But for Stephen Kingdom, this season has taken an altogether more… scenic turn.
On Friday morning, for the last time this season, he will strap into his bike and set off from his home in Cheam, south-west London. The destination is Old Trafford, Crystal Palace’s final game of the season and his too.
Making every home and away game as fan is an incredible effort even by normal standards – but especially so when you are doing it solely using pedal power.
“Over the years I've read a whole load of books of people doing mad cycling things - Tim Moore, Mark Beaumount - and I've always wanted to do something like that,” Kingdom begins, as he tries to explain the brain processes that lead to over 7,000 miles of cycling, rain or shine.
A year ago this week the civil servant finished work after taking a redundancy package and pondered his next move.
“It was something I’d thought about as I already went to a lot of games but I never really thought it practical. Last year I got the chance to take a voluntary redundancy and thought it a good opportunity to reassess my career options. I decided I wanted to do it for a good cause, and after working with Contact A Family in the past I knew it was a good charity.”
Finished with his day job, it was a time for planning. Of working out whether this was even possible while also adhering to certain rules laid down by his wife, Janet.

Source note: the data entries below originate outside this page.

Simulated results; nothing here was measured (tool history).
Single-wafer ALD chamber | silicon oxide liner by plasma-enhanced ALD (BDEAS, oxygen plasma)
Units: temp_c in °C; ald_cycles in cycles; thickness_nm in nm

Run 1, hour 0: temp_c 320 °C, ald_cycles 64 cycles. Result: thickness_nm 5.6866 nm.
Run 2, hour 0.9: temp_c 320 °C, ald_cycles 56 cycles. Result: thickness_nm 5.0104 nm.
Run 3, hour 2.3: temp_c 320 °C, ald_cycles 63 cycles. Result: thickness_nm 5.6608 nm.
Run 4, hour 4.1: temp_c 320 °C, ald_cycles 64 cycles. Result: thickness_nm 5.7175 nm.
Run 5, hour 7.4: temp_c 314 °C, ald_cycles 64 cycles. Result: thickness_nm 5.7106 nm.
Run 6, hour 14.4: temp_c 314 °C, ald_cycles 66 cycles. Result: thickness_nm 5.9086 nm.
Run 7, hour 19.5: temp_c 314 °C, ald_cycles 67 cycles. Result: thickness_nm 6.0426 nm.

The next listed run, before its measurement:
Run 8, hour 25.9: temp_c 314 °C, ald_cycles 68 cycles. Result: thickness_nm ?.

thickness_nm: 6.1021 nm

“I wasn’t allowed to miss the kids’ birthdays but that was about it. She was very understanding.
“My wife is the practical one of us and looked at last season’s fixture list to work out where the problems might be but it became one of those things where you couldn’t be anal about it and just had to let it happen.”
So when the fixture list came out in the summer, the maps could come out and the maths could begin. How on earth was this going to be possible?
“The fixtures worked out pretty terribly,” he says.
“August was only Spurs away but September was Sunderland, Middlesbrough and then the outward journey for Everton. The two longest trips were the first long ones of the whole season.
“At that point it was sink-or-swim but by the point I got back from those three trips that, unless I was ill or had mechanical issues, that I’d be able to do it.”
And do it he has. Or nearly, at least.
Setting off for Manchester on his final trip, Kingdom at least no longer has the worry of relegation weighing on his shoulders. Sam Allardyce had promised him as much, just one of a number of gestures from a club who have been supportive of this Herculean charity effort.
Contact A Family are the beneficiaries of Kingdom’s borderline lunacy and, even in the darkest days, when pedalling into a headwind and hailstones on the way back from West Bromwich, that cause has kept him going.
“Contact A Family are a wonderful charity who support families with disabled children. They provide a range of support – local projects, a national helpline and a great website – as well as a big focus on helping to network families so they can support each other.”
Kingdom’s JustGiving page has raised £13,366 at the time of publication, close to his target of £15,000.
The hope is that by the time he returns from Manchester on Tuesday – having completed some 550 hours on a bike over the whole campaign – he will have reached that goal.
But after a season of broken spokes, gear problems and burning thighs, is he glad it’s all over or is he desperate to get back on the bike?
“I think I won’t get the opportunity to do it again, but I’ll really miss it.”